Spanish learning tasks
To teach the participants the 23 individually selected Spanish words from the “interference set,” a series of learning tasks, moving from rather easy (recognition-based) to more difficult (retrieval/production-based), was administered (see Kang et al., 2013, for a demonstration of the benefits of retrieval-based training): (1) a familiarisation phase; (2) a two-alternative forced-choice task between two words for a given picture; (3) a word completion task; (4) a written naming task; and (5) an adaptive oral picture naming task (continuing until all items were produced correctly). These learning tasks were followed by a final test (picture naming). None of the data of this learning phase were later analysed, except for the final picture naming test that assessed the success of the learning phase.
The first task was a familiarisation task. Each trial started with a 500-ms blank screen, followed by the presentation of a picture slightly above the centre of the screen. After 300 ms, the corresponding Spanish word appeared below the picture. After another 300 ms, the audio recording was presented via headphones. Participants were instructed to repeat the words out loud, and were furthermore asked to inform the experimenter if they knew any of the Spanish words already. Spanish words that participants knew already were later excluded from analysis (see Response coding and exclusion criteria section below).
Subsequently, participants completed two rounds of a two-alternative forced choice task: After a blank screen (500 ms), a picture was presented at the centre of the screen together with two Spanish words from the 23 to-be-learned words printed below it and to the left and right of the centre, each surrounded by a black circle. Participants had to select the label that corresponded to the picture by clicking on one of the circled words with the mouse. The response was followed by a 500-ms blank screen, after which feedback was presented in form of the circle surrounding the clicked word presented in either green (when the answer was correct) or red colour. This colour feedback stayed on the screen for 500 ms, after which only the picture and the correct word were displayed together in the centre of the screen and the corresponding audio was played. The picture and its label stayed on screen for another 500 ms after the end of the audio recording, after which the next trial started automatically.

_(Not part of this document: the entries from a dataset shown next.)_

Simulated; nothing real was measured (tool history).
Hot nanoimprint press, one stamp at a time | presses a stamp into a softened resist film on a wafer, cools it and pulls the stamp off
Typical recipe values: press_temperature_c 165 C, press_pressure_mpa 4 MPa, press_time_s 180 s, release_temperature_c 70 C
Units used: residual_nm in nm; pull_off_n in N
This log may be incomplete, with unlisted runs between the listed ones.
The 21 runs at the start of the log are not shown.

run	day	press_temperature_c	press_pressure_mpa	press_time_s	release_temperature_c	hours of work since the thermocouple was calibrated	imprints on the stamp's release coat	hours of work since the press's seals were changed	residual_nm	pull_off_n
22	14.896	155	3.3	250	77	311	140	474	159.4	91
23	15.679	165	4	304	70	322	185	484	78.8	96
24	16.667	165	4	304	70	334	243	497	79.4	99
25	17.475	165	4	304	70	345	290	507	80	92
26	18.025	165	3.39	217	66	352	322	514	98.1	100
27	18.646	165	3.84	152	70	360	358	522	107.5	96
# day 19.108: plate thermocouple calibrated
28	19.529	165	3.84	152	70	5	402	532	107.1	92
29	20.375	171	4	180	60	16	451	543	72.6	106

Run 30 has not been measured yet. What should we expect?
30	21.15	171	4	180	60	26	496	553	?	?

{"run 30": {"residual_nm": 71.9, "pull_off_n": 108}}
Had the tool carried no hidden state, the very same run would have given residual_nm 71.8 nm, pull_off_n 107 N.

In the second round of this task, participants were asked to try to name the picture before seeing the two Spanish labels. This was done to encourage them to start engaging with the words more actively. After the response was given, the experimenter pressed a key, after which the two word options appeared on screen and the trial continued as in the first round.
This two-alternative forced choice task was followed by two rounds of a word completion task. After a blank screen of 500 ms, each picture was presented individually as in the tasks above, but now accompanied by the first syllable of that word (or the first grapheme for monosyllabic words) written below it. Participants had to complete the word by saying it out loud. After a key press by the experimenter, a feedback screen appeared, consisting of either a red or a green square around the picture, together with the full Spanish label and the auditory presentation of the spoken word. 100 ms after the end of the audio file, participants could initiate the next trial by clicking a button.
Next, in a written naming task, participants saw (after a 500-ms long blank screen) each picture again and were asked to write its Spanish name down on paper. They subsequently pressed a button to see and hear the correct Spanish word on the screen and correct themselves (on paper) if necessary, and initiated the next trial themselves by a button press.
The final learning task was an adaptive picture naming task: participants first went through two rounds of simply naming all pictures again. They saw the pictures and named them orally, coded by the experimenter as correct or incorrect, after which they received feedback by way of red and green frames around the picture as well as the correct answer as in the word completion task above. The next trial was initiated by participants pressing a button. If after these two rounds there were still words left that they were unable to name properly, the task would continue and those unknown words would be repeated until the participant had named each of them correctly at least twice in a row. These optional, subsequent naming rounds always consisted of at least 10 pictures; thus, the set of still to-be-learned words was typically complemented by already learned items. The task script, however, took care to repeat each of the already known words equally often. The adaptive task continued until either all items had been learned, or otherwise until 50 min of the learning phase had passed.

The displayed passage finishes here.